Given $ h(x)=f(x)+O(g(x)) $ and knowing that $ \lim_{x \to \infty}=\frac{g(x)}{f(x)}=0$ (int other words $f(x)=o(g(x))$) find such F(x) and G(x), $\frac{1}{h(x)}=F(x)+O(G(x)) $.
Because $ f(x)=o(g(x)) $ that for any $e>0$ we can find $n_{0}$ such for every $n>n_{0}$ $g(n)<e\cdot f(n)$ . And knowing that $ h(x)=f(x)+O(g(x)) \leq f(x)+ c \cdot g(x) $ for some $ c>0 $ for all but finite amount of $x$'s we take $ e=\frac{1}{c} $ from the limit and have that $h(x)=f(x)+O(g(x)) \leq f(x)+f(x) \Rightarrow \frac{1}{h(x)}>= \frac{1}{2 \cdot f(x)}$.
But this has gotten me completely nowhere and I don't know that to do...
You have $\frac{h(x)}{f(x)}=1+O(\frac{g(x)}{f(x)})$. Now note that $\lim \frac{g(x)}{f(x)}=0$ implies that the reciprocal is also $\frac{f(x)}{h(x)}=1+O(\frac{g(x)}{f(x)})$, hence $$\frac{1}{h(x)} = \frac1{f(x)}+O\left(\frac{g(x)}{f^2(x)}\right).$$
In case you didn't know the helpful result I used:
Lemma. If $F(x)=1+O(G(x))$ with $G(x)\to 0$, then $\frac1{F(x)} = 1+O(G(x))$.

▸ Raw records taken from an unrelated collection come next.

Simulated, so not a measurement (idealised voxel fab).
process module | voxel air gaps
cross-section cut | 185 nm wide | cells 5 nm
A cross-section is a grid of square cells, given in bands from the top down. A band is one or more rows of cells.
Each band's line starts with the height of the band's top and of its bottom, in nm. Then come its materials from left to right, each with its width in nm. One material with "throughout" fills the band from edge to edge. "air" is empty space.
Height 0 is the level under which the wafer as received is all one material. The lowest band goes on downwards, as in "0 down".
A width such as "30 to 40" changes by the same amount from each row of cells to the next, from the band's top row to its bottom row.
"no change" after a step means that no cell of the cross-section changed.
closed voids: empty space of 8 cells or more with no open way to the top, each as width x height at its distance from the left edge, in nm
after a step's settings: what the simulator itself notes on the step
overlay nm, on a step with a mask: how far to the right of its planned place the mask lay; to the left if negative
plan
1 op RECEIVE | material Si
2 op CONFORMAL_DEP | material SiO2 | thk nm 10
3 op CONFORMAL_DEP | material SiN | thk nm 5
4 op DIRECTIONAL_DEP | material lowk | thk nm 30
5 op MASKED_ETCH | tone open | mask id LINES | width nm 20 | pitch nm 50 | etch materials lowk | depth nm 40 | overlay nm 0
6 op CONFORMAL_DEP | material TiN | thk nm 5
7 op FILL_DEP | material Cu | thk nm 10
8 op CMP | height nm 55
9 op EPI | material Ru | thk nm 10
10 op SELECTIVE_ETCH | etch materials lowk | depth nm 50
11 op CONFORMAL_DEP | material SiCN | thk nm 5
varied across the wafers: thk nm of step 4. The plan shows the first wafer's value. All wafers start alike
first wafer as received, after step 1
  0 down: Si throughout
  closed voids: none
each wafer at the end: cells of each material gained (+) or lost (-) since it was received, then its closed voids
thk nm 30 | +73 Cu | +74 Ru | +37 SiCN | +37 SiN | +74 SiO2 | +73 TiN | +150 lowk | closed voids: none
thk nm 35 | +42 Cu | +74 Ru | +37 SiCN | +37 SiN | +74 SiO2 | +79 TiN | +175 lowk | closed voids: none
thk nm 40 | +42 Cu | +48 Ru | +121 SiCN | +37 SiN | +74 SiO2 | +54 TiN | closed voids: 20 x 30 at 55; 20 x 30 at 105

Proof: As $F(x)=1+O(G(x))$, there is some $x_0$ such that $|F(x)-1|<cG(x)$ for $x>x_0$. And by the second condition, there exists $x_1$ such that $|G(x)|<\frac1{2c}$ for $x>x_1$. Hence $|F(x)-1|<\frac12$ and then $F(x)>\frac12$ for $x>x_2:=\max\{x_0,x_1\}$. Therefore $$\left|\frac1{F(x)}-1\right|=\frac{|1-F(x)|}{|F(x)|}<2cG(x)$$ for all $x>x_2$. $_\square$
Note that we are not "wasting" anything in the conclusion because when starting with $\frac1{F(x)}=1+O(G(x))$ and applying the lemma again, we obtain our original $F(x)=1+O(G(x))$ back.